For the first 20 minutes we appeared solid but ultimately we chose to play a high, disorganized defensive line and paid for it, full stop. Also, as has happened so frequently this season the usual suspects forgot their shooting boots; more on that in a minute. To say that this result has shifted the balance of power in London is perhaps a bit hasty, what with our 13 league titles, 10 FA Cups, and record 49 domestic games unbeaten streak. Have you ever seen Tottenham win the league?

You win some and you lose some, but then you win some but actually lose some, like in Munich. It’s a rare treat to come to Bayern Munich and not only win but hold the Bavarians goal-less. Much like against AC Milan last campaign, though, we created a situation where even a big win amounted to an aggregate loss by being so porous defensively in the first leg.
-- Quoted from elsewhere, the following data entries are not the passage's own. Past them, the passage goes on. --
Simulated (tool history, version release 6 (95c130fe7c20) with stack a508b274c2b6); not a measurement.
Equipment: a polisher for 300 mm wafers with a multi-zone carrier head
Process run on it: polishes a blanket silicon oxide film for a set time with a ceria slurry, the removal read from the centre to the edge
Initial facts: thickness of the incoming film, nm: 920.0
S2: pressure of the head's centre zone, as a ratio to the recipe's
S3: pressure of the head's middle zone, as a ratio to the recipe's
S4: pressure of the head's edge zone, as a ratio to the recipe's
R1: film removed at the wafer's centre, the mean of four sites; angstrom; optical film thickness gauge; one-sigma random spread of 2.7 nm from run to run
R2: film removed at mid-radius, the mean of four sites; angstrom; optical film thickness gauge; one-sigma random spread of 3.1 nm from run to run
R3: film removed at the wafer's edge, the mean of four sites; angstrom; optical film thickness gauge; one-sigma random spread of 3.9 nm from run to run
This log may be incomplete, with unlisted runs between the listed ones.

This fixture put Wenger into a Catch-22 of sorts. He could have rested most of the first team knowing that it was a dead rubber match in order to prepare for the top 4 fight (Wild, right? Throw a competition match to try and help qualify for said competition next season...). Alternatively, he could have fielded the strongest possible team in the hopes of overturning a 3-away-goal deficit. As intimated in the previous post, my preference would have been for the former. Give the younglings some experience, give the senior squad time to rest and get their handbrakes tuned up for the rest of the season, and let’s get on with the run-in. Either choice would have been frowned upon by one clique of supporters or the other.

Thanks to injured, cup-tied, and “rested” players, what we ended up with was a weird hybrid of these two possibilities, with a memorable but meaningless result as the prize. My hope is that this win will restore a bit of pride and put some fire in bellies to round this campaign out properly, starting with some Swan-hunting at the Liberty on Saturday. Come on you Gunners!

PS: I’m pleased that €hel£ki and Spuds are still in the Who-ropa League (that slight will bite me in the ass when we are in the competition next season), mainly because it offers them more opportunities for weakening and fatigue. I’m a bitter, opportunistic old man.

Interlude On Theo Walcott:

http://espnfc.com/player/_/id/67507/theo-walcott?cc=5901#ui-tabs-2

Young Master Walcott signed da ting on 18 January 2013. Notice anything about his production after the ink dried, particularly when February rolled around? I had to glance at the team sheet periodically during the NLD and remind myself that he was in the starting XI. Perhaps typical. Definitely frustrating.

Killer B's: Bradford, Blackburn, Bayern

SJS

Apologies for the crap, obvious headline. Frankly, I had far too many Magners last Saturday to decipher my match notes and have been too ecstatic over the birth of my daughter from Saturday night onward to really digest the state of disarray that our club is currently in. The seeds of this post have been germinating in my sleep-adled head all week. Let's put fingers to keyboard and thought to screen to see if any of this makes sense.

A common criticism leveled against the Arsenal by supporter, opposition, and neutral alike is that the club need to buy big name players if we have any hopes of competing for any sliver of silverware anytime soon, to FINALLY end this trophy drought that has stretched on for literally scores of months (a touch of sarcasm). If you look at the starting XI and named substitutes for Bayern Munich (perhaps here?) in our Champions League match this week, you'd be forgiven for thinking this is true. Arjen Robben and Mario Gomez on the bench?! We should be so lucky. Bayern are one of the top sides in the world for the moment and anyone who expected us to come out of that tie with full points in our current state is probably a bit daft.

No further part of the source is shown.